In his report to the committee overseeing the restoration of All Saints church in Oakham in the late 1850s, Gilbert Scott wrote
Of the internal fittings I have but little to say. They exceed in meanness even what is usual in country churches. And there must be but one opinion about them – they must entirely cleared away, and the whole refitted in proper manner with good oak seats
A few years earlier, Baron Stephen Glynne in his church notes had written in a similar, if somewhat milder, vein.
Altogether the interior is not so well kept as it deserves to be. The pews and galleries are shabby and the whole dirty and untidy.
In this short note we present some information contained in the history of the church in the Rutland County Magazine published in 1903 concerning the internal arrangement of the church before the 1858 restoration. In particular Figure 1 shows the arrangements of the pews as sketched by Rev. C. A. Stevens, superimposed on the ground plan of the church – the interior fittimgs so disparaged by Scott.

Figure 1. Box pew arrangements in All Saints church – from the Rutland County Magazine of 1903
For those who know the orderly front facing bench pews in All Saints today, the arrangement shown in the figure will appear very odd. Box pews (for which a rent would have been charged) fill the nave, extending into the Trinity chapel, the Chancel and the Lady Chapel and would have been occupied by the wealthier members of Oakham Society. The sides would have been 3 or 4 feet high and they would have afforded a degree of privacy. As an example of how they might have appeared, see the pictire of eighteenth century box pews from Inglesham church in Figure 2.

Figure 2. Georgian Box pews – St John the Baptist, Inglesham.
The lack of geometric regularity and uniformity in Figure 1 is clear, indicating that this arrangement developed over the years, as new pews were added and old ones removed or adapted. The hoi polloi would have been housed in the free sittings in the double deck gallery at the west end of the church.
The focus of the church was also very different from today. The red square gives the location of the pulpit, the clergy desk and the church clerk’s desk – which are in the centre of the nave, adjacent to the pillar with the Green Man capital. The pulpit is surrounded on all sides by pews, some of which, but by no means all, would have enabled worshippers to face the preacher and vice versa. Unfortunately no indication of how the chancel is laid out is given, but presumably the altar was at the east end as now.

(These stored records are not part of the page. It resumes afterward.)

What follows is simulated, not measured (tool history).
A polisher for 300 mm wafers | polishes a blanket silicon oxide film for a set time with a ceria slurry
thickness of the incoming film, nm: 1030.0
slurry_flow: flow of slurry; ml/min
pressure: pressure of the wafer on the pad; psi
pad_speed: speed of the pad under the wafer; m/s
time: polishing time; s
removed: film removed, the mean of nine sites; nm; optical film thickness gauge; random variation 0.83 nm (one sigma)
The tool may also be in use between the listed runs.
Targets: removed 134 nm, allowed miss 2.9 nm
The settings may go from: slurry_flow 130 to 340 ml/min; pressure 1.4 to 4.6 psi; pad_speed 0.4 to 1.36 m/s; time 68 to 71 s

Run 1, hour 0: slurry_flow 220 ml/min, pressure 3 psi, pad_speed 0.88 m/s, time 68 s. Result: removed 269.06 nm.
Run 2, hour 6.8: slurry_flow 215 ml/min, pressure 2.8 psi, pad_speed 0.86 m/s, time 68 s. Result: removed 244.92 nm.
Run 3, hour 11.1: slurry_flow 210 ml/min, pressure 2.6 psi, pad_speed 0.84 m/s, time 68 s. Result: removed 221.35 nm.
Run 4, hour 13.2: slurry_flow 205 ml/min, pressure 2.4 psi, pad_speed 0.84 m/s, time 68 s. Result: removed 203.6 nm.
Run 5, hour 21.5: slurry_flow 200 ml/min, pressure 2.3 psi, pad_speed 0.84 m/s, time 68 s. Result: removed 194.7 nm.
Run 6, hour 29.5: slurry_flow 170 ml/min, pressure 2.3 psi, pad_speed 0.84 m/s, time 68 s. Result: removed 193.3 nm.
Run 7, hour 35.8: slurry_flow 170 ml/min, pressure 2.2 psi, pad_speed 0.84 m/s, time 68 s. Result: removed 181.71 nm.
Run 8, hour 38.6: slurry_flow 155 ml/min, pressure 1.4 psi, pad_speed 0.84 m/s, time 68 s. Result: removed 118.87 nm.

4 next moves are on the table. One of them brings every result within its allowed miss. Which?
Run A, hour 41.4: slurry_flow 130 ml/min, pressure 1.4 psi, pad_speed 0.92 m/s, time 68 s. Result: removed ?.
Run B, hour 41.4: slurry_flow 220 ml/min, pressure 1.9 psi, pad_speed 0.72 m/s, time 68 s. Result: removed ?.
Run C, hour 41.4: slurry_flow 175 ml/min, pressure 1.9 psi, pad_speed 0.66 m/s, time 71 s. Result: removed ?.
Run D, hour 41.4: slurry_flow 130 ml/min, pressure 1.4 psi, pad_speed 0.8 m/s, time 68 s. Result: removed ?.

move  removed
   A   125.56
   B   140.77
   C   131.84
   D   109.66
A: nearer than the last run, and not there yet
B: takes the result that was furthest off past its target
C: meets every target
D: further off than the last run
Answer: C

The function of the pews and the names of those families that rented the pews are shown on the figure, but the writing is too small to easily read at the scale shown here. From west to east in the nave we have
Servants; Hough; ??; Butt / Poor; Clerk; Desk; Ades; Vicar; Catmose; Wood; Brown; Rawlings
In the north transept we have, again from west to east
Wellington; Vicar’s servants
These are presumably names of parishioner families. A final point of interest is the location of what is almost certainly the font, within the blue square. This stands in the middle of the central aisle at the west of church, which is in many ways much more liturgically sensible than its current position, tucked away amongst pews on the north side of the central aisle.